Victoria’s radio interviews:

Are You Overly Involved In Your Adult Child’s Life?

Transcribed from my video at www.youtube.com/askvictoria.

Parents of adult children so often have a hard time letting go. Their expectations are dashed and they feel that they need to get in there and either save their adult kid or control the choices they make. The reality is that all this worry and control is making the parent lose site of their own life that they need to take care of.

I’d like to speak about parents being overly involved in their adult children’s relationships and in their lives. I get a lot of letters about parents concerned about their children who are no longer children but a man of 35 or a woman of 38. I letter about a woman of 30-something, addicted to drugs, and the writer didn’t want to see her on the street, asking what should I do? Or a gentleman emailed me a question about his son, and his wife is keeping him away from the family. Both extremely painful concepts. Number one, in both cases, the parents have no control over what their adult children are doing. Addiction is a terrible thing, and it is like a poison: anyone who touches it will be affected, so I know how hard it must be to imagine your daughter on the street. But I’m going to tell you, if you don’t put her on the street, you’re simply enabling her, and you’re giving her a place to use, and you are avoiding or staving off the bottom that she needs to hit in order for her to really wake up, on her own accord, whether she would like to be alive, on the planet, negotiating life, or not. And there’s nothing you can do, parent–hard as this is for me to say–to save her. You cannot save your addicted daughter. She has to save herself. The time for saving her was 0-10, 15 years old. She no longer needs saving. She needs to stand up and decide, I would like to be alive. I would like to be on the planet. I would like to experience life’s everythings.

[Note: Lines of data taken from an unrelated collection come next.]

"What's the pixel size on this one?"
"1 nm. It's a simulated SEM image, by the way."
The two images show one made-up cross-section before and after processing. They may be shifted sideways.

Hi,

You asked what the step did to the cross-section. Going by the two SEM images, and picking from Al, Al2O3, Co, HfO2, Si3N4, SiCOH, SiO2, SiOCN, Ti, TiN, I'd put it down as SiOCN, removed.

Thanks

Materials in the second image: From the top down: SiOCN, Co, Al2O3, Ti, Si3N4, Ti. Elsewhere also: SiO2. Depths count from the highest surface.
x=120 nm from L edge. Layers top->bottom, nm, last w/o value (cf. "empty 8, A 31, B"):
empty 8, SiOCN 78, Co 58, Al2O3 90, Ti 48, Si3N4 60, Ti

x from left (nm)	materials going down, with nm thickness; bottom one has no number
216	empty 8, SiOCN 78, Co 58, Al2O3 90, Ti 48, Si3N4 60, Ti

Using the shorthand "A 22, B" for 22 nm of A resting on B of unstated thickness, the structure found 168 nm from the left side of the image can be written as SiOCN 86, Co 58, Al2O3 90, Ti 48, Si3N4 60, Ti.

(2:14) The other gentleman who emailed me, whose son does not have a relationship with his family because apparently his wife is pulling him away from his family. Well hello! Isn’t he deciding to agree with this woman? Isn’t he saying, OK, I am not going to be in a relationship with my family because you, partner, have asked me. Father, you can’t change that. You can say, “Please have a relationship with me. Please do not stay away from me.” But there must be an agreement there, and there’s nothing you can do to control. And you can be as concerned as you want, but that concern and that worry are hurting you. So, parents who are overly concerned about their adult children, what they are doing is not taking care of their own lives. And they’re using their children as a way to avoid dealing with their own lives. I want you to deal with your own life.

(3:05) I want you to deal with your own life. I want you to get busy in your life, and then that will probably create less of a worry in your system, and when that worry is lower, you’re going to be happier in life. And you know, you don’t own those kids. You gave birth to them, you brought them to the planet, you gave them what you could, and the various things that you gave them they are now taking and making their own lives. So I’m stating the obvious, but I cannot tell you how many letters I’ve gotten about concerns over adult children, and I just want to say, you’re compromising your own ability to live and grow and experience your latter years. Take responsibility for your own life; let your adult kid do their thing. If it doesn’t measure up to your expectations, oh well. You don’t have a right to have expectations over anyone but yourself. I’m being harsh but I’m being absolutely in line with what I believe to be healthy and good.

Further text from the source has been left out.